Gwynn and Kruk had entered the professional ranks together in 1981 in Walla Walla, Wash., site of the San Diego Padres' single-A affiliate in the Northwestern League.

Gwynn, a third-round pick out of San Diego State in 1981, was about to rocket through the Padres' farm system on his way to eight batting titles and a Hall of Fame career that included two trips to the World Series.

Kruk, a third-round pick by the Padres in the secondary phase of the 1981 draft, would take quite a bit longer to get to the show and would not truly blossom in the big leagues until after he joined the Phillies in the middle of the 1989 season.

The two men spent parts of four seasons together on the Padres' big-league roster, and Gwynn already had won three batting titles and was on his way to another the year Kruk was traded to the Phillies with Randy Ready for Chris James.

In April 1992, it was Kruk who was leading the league in hitting, which by itself was a huge accomplishment in a league that included Tony Gwynn. But Kruk wasn't just leading the league; he also was batting over .400 through the first month of the season. His average sat at .411 through 20 games when Gwynn agreed to talk to a 28-year-old Phillies beat reporter.

Before the conversation started, Gwynn had a question for the reporter. He said he had seen some photographs of Kruk's first wife, Jamie, and he wanted to know whether she was blind.

"He's way out over his skis," Gwynn quipped in that high-pitched voice that was as recognizable as his home-plate artistry.

The interview eventually got around to Kruk's ability to hit the baseball, and the man who did it better than anybody else in his era was quite complimentary when talking about his former teammate. You could tell the two men had a strong bond that was not broken by their separation.

It would be great to have the tape of that interview or even a newspaper archive because the quotes were that thoughtful, that sensational. The story, intended for a Sunday publication, never ran.

Two days after the interview, the Phillies were in Dodger Stadium when four Los Angeles police officers were acquitted in the Rodney King case. The city became a war zone and the 28-year-old Phillies beat reporter became the Courier-Post's Los Angeles Riot correspondent. Some more days that left a deep imprint followed, and there was always some regret that the Gwynn-on-Kruk story never was written.

Gwynn, of course, had a lot of baseball left in him after 1992, while Kruk's impressive career flickered fast. Gwynn won four more batting titles, reached the 3,000-hit plateau, and played in his second World Series.

For this reporter, there were plenty more encounters with Gwynn. There was no better road stop in baseball than San Diego for three reasons: the weather was always perfect, watching Gwynn hit was like watching Picasso paint, and talking to Gwynn was more enjoyable than talking to any other baseball player on the planet.

When Gwynn stepped to the plate, you made sure you were watching, a rarity for a player who was not a slugger. There was no place to pitch him because he was capable of hitting the ball wherever it was pitched. Good luck trying to strike him out. He struck out only 434 times in 10,232 plate appearances.

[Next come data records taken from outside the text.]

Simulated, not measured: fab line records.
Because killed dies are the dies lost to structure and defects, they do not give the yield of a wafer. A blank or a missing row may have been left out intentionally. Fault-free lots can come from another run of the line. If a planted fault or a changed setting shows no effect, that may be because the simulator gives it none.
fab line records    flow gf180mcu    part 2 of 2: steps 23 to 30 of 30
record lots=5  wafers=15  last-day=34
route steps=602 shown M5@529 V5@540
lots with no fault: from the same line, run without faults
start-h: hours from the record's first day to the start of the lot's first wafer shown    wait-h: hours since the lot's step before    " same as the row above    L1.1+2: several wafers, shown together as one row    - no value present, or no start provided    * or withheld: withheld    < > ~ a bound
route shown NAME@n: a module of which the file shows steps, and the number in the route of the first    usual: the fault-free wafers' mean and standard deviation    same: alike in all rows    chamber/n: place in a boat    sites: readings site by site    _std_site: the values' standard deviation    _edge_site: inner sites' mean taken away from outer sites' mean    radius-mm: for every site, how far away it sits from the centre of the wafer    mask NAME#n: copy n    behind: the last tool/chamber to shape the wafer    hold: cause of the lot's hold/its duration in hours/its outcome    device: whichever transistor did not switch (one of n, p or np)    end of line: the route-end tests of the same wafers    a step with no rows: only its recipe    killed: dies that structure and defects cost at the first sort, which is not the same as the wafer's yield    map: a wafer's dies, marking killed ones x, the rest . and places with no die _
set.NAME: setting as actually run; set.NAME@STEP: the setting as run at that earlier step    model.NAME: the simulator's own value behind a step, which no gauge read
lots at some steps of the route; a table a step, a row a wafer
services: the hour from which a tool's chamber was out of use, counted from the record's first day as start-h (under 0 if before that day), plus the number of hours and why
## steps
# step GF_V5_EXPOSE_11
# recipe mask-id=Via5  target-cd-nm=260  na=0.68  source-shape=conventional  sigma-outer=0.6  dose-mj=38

As great a player as he was, it was his engaging personality that separated him from so many others. Jim Thome and Dale Murphy make the short list of superstar baseball players who also were Hall of Fame human beings, but Gwynn was more cerebral and engaging than both of them.

You often can tell how good a man is by how well his children turn out. Even though Tony Gwynn Jr., who is in his first season with the Phillies, didn't inherit his father's talent, it's obvious he was well schooled on how to be a quality person.